Hacker News new | ask | show | jobs
by gibrown 4515 days ago
There are a lot of features thoughtfully combined that make ES great. Top of my list would be:

1. It handles human written language. Any language. The same technology that let's it handle strings written in human language provides a lot of flexibility in handling string in other applications. Particular when handling logs.

2. Non-string data it also handles very fast and cleanly (numbers, dates, geo).

3. Lucene has an inverted index that has been optimized over many years. ES scales that pretty seamlessly across many servers. All decisions in the project seem to be made around whether a feature can scale to 100s of nodes.

The devs have also been really smart to focus on the "out of box experience". Very well thought out defaults.

More on our experience with ES at scale: http://gibrown.wordpress.com/2014/01/09/scaling-elasticsearc...

1 comments

Is this accurate to elastic search since it is build on Lucene?

https://lucene.apache.org/core/

"index size roughly 20-30% the size of text indexed"

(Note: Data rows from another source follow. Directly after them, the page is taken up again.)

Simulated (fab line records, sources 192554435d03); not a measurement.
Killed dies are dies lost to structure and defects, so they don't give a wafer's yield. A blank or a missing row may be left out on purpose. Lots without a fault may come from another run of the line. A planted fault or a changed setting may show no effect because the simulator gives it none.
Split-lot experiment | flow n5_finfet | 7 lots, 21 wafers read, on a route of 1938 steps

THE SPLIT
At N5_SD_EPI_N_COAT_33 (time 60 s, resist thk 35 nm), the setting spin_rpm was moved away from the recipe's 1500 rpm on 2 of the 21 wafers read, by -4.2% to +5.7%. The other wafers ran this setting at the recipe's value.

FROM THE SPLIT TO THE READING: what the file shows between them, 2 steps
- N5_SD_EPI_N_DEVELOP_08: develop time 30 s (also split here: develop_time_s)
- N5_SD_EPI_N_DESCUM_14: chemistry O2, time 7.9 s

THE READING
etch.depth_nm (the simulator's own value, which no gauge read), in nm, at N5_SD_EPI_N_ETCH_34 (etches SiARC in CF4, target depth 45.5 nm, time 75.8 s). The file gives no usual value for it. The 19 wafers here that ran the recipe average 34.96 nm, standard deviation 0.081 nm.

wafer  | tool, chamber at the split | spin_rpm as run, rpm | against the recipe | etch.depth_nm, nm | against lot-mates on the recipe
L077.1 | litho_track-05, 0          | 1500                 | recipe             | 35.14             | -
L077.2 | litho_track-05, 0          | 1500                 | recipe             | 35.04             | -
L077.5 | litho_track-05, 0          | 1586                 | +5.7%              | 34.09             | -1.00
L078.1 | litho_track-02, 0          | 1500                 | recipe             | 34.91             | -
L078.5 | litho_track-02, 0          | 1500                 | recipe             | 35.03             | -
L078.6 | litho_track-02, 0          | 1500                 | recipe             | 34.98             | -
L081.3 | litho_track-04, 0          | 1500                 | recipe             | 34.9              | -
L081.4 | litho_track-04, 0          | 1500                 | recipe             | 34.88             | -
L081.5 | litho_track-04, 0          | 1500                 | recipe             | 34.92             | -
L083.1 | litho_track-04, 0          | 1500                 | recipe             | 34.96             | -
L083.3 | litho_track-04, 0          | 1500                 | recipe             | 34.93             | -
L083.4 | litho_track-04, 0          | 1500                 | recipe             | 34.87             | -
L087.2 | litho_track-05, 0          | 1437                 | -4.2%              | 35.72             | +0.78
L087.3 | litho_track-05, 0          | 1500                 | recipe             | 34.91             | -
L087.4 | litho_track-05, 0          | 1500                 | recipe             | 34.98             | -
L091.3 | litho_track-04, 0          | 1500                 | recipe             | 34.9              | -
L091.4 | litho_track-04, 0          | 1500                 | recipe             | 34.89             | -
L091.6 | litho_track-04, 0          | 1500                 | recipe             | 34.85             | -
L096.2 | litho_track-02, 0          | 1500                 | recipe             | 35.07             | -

That seems excessive for an index.

Not sure how that's calculated. I assume it is accurate, but the index size is going to depend a lot on what kind of text you have and how it is separated into individual terms (or n-grams or all the other ways you can tokenize and filter to create individual terms).

Personally, I think of disk space as cheap, and am far more concerned with having options to improve speed and quality of search results.